While Hank Paulson attempts to try to prop up the mortgage market, the stress that’s spread into other credit markets continues to wreak havoc. Strategists at various fixed-income broker/dealers sweated it out today,
dealing with multiple failures of what are known as “auction rate securities,” which are short-term securities used often as funding vehicles for issuers.Essentially, these are long-term municipal bonds that are issued with a structure that stipulates that the rates constantly adjust, but in “quality and backing, it’s just like any other municipal bond,” says one strategist at a broker/dealer in these securities, who asked not to be named.
Instead of having the same interest rate for 30 years, these rates constantly reset, after seven or 28 days or some other interval — to help the issuer (such as, say, New York City) manage their debt structure and interest-rate exposure.
With all that’s going on regarding the municipal bond insurers,
potential buyers are backing away from these auction-rate security auctions, and when there are more sellers than buyers, the auction has “failed,” and those who had these securities, instead of having cash to invest somewhere else, now have assets that they can’t sell, and reduced liquidity. Previously, these securities had been “held as a money-market alternative,” the strategist says, (where have we heard that before) but analysts at Janney Montgomery warned this week that “we believe that auction rate securities should not be considered a substitute for money market funds, but rather as a long-term floating rate investment with limited credit risk and significant liquidity risk.” And how.
Bennet Sedacca, head of Atlantic Advisors, is aware of several dozen such auctions failing today. “This is people’s cash,” he says. “The problem is, suddenly your 30-day bond becomes a 30-year bond and that scares the heck out of them, so they try to sell something else and that fails, and that gets them more scared…it’s one long daisy chain.”
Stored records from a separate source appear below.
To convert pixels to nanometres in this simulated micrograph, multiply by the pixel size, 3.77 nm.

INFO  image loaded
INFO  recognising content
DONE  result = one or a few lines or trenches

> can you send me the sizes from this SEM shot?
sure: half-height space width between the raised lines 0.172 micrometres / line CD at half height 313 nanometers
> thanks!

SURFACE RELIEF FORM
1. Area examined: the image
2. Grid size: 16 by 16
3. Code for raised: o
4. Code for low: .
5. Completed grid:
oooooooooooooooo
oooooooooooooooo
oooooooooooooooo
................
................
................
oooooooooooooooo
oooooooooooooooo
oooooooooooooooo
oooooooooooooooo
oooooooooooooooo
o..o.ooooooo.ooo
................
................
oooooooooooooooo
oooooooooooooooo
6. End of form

Perhaps Treasury Secretary Hank Paulson should be given some credit for his honesty, something sorely lacking in government in these times,In response to a question today regarding Project Mayhem, er, Project Lifeline, Paulson said that “in terms of subprime and the recess, the worst isn’t over; the worst is just beginning.” Ouch. He added that “we all know that,” and perhaps that’s the most discomfiting aspect of the subprime- and credit-market meltdown, that it isn’t over. The contagion has spread through the leveraged loan market, municipal bonds, and other various esoteric credit markets that remain nonetheless important to the steady workings of the U.S. financial system, and does not show signs of abating. Regardless of how thrilled the stock market is about Warren Buffett graciously offering to backstop one of the few areas credit investors aren’t bugged out about, there’s severe risk in the markets right now. With homeowners dealing with negative equity as housing prices continue to lose value, some don’t see this project as much of a lifeline to anyone but the banks. “Here’s the deal. Banks are so capital impaired they cannot afford to have you walk away,” writes Mike Shedlock of Sitka Capital, on his blog. “And the more desperate they are to keep you in your debt trap (the more underwater you are), the more you should be inclined to walk.”